Google’s expanding role as a kind of central utility for arbitrage and cultural valuation online has brought some of the dot-com era’s fondest dreams to life, but in an unexpectedly quiet, backroom way. The futurists Peter Schwartz and Peter Leyden offered one of the best-known expressions of that era’s visions in 1997 with “The Long Boom,” published in that bulletin of the digital revolution, Wired magazine.23 Schwartz offered many predictions centered on five waves of technological change, but a persistent pivot point for the transcendental Wired future was a new kind of computational arbitrage for capitalism that freed commerce from the historical relics of bureaucratic regulation, physical specie, and sovereign control. The widespread adoption of what Schwartz called “electronic cash” was something Wired had covered earlier in 1994 and 1996, and the magazine championed the postmaterial, global network economy that underpinned its broader vision about the triumph of information. Early digital cash entrepreneurs recognized the growing value of information and attempted to create an algorithmic abstraction from money to information. As Google and the other major players in the contemporary technology space discovered, the abstraction is much easier to work the other way through the timeless magic of arbitrage: start with information and turn it into money.
As we’ve seen, however, that form of computational magic depends on large systems of observation and data collection: companies amass vast troves of data, from individual user profiles to deep indexes of the Internet itself. Then access to these troves becomes a commodity for both individual consumers and the marketers seeking to reach those consumers. At every stage, arbitrage nets these companies a share of every transaction, every advertising micro-auction and credit card purchase. These shifts are easy to overlook: the list of albums for sale on iTunes is not so different from the choices we might have encountered in a record store; the offerings on Netflix still appear to be a series of choices about what to watch. The dramatic changes on the algorithmic backend are packaged in relatively familiar consumer terms. In other words, what Wired imagined as a commercial revolution has instead been a reformation—not without its upheavals and casualties, but largely a transformation that has left major industries intact.
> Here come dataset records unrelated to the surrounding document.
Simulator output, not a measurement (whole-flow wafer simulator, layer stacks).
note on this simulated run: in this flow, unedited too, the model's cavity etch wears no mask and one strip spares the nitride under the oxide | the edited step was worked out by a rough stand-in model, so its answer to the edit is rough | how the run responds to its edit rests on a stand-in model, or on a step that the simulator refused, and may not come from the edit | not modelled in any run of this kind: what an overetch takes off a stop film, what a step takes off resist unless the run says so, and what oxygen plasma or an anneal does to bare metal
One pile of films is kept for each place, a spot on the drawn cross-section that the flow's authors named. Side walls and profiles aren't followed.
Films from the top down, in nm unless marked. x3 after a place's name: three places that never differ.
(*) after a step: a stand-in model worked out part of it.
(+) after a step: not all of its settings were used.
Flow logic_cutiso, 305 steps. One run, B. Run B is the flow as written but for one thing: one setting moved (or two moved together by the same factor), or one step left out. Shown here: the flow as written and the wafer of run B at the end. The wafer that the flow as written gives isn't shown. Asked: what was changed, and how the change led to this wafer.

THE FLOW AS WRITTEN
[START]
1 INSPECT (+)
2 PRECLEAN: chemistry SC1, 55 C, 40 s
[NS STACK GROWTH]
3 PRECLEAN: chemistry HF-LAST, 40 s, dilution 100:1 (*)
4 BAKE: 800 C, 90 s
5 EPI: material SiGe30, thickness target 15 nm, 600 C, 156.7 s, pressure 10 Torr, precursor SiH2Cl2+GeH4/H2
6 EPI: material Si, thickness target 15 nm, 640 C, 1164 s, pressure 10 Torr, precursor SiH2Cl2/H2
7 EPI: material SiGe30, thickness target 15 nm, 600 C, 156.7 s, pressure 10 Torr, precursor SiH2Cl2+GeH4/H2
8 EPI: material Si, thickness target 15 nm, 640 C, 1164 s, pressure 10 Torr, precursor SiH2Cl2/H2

The very success of this arbitrage sea change has accentuated the objections of those who see the digital transactions we all participate in not as matters of convenience—free services provided in exchange for viewing a few targeted ads, for example—but as the radical evisceration of individual privacy and autonomy for the sake of new collective, algorithmically engineered systems of value. Perhaps the single greatest example of this ideological reaction is the rapid popularization of a new cryptocurrency called Bitcoin.
Bitcoin first emerged as a paper published in November 2008 by the apparently fictional mathematician Satoshi Nakamoto (about ten years after Schwartz predicted e-cash would become mainstream). In the paper Nakamoto argued for a new financial model that would eliminate the key vulnerability of traditional financial systems: “an electronic payment system based on cryptographic proof instead of trust, allowing any two willing parties to transact directly with each other without the need for a trusted third party.”24 The straightforward paper describes a system for exchanging currency based purely on computing power and mathematics (which I describe in more detail below), with no dependence on a central bank, a formal issuing authority, or other “faith and credit” standards of traditional currencies. If this book has been dominated by black boxes so far, Bitcoin purports to be a “glass box,” a tamper-proof system whose functions are entirely transparent. Like other open source platforms, it is founded on the logic that the best security comes from allowing anyone to inspect its code and suggest improvements.
Bitcoin has received significant attention as a libertarian, even anarchist response to the restrictions on trade and currency imposed by more established financial and political actors, and it’s gained notoriety as the currency of choice for all manner of criminal activity online. But the most compelling effect of Nakamoto’s paper is just beginning to emerge: a new model of algorithmic arbitrage that inverts the equation described above. This model takes advantage of the same brisk trade between public and private, between identity and community, between culture and commercial arbitrage, but it reverses the relationship between individual agency and the construction of value.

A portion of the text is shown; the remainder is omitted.